While hard to take, a forced redundancy can be invaluable in terms of giving people space to reflect and focus on what they ultimately want to achieve in their career.
Harry S Truman once said: “It’s a recession when your neighbour loses his job, it’s a depression when you lose yours.” Before you get depressed, remember that finding yourself redundant, while frightening, can also be a wonderful opportunity that provides a chance to take time out to reassess your life and your career and decide what you really want from your future.
Initially, however, when your boss calls you aside and tells you you’re being let go, it can be quite upsetting. Try to keep your dignity and not do anything you might regret at a later stage.

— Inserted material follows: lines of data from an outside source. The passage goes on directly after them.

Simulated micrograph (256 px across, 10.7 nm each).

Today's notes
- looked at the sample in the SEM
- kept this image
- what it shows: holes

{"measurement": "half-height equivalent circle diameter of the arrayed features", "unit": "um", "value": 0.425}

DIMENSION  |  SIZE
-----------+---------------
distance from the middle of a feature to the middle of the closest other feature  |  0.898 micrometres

“Remember, it’s the job that’s being made redundant, not you,” says Brian McIvor, management-skills training specialist and author of Career Detection: Finding and Managing Your Career. “The job doesn’t have a future and your boss can’t justify the cost any more. It’s not personal. A shock reaction is normal, but you have recovery mechanisms.”
Thankfully, the financial effects of redundancy will not be immediate. “Remember, there is statutory redundancy and that money is there to help you manage the transition. Things won’t just suddenly grind to a halt.”
McIvor believes redundancy offers an opportunity to get your career back on track.
“Take time out to retrain and upskill, which allows you more time to assess job opportunities. The temptation is to take the first job, but if you go straight back into a constricted jobs market and you take a job that’s down at the minimum, you are taking the cut financially. You may also find yourself in a dead end that you can’t get out of. Whereas if you go out there and you say: ‘I’m going to invest part of my lump sum in upskilling and retraining, and I’m going to do it properly’, you’re in a different position. It builds up your confidence,” he explains.
Analyse your transferrable skills
If you’re thinking of changing career, one of the first things you should analyse are your transferable skills, ie skills that can be applied to your next job. These don’t have to come from your previous career — they might be from voluntary work or from a hobby. McIvor says people should look at their typical job and take note of their achievements. “To identify transferable skills, look at what got you hired in the current job. What got you noticed or promoted? Look at performance reviews. What did your managers praise you for?”
You should also try to remember an aspect of your career or life that you would do again if you had the chance. This can lead you in the direction of the right job, and will give you an advantage in your next interview. “An ace card in an interview is enthusiasm,” he adds.
If you find yourself between jobs for a long period, don’t try to ignore it on your CV. “You have to portray the gap on your CV in a realistic and credible light.” McIvor advises being straightforward and explaining what happened to your previous job, ie that there was a decline in your industry and a collapse in the market, which resulted in job losses. If you had a positive review, or a promotion, previous to becoming unemployed, that should be highlighted.
The way you engage with redundancy is important, and, as McIvor points out, you should look at the positive side. “You’ll be losing the stress of the current job, the things you hated about it and possibly the commuting. Redundancy also gives you time to think and reconsider, and review the activity in your life. You may not get this gap again.”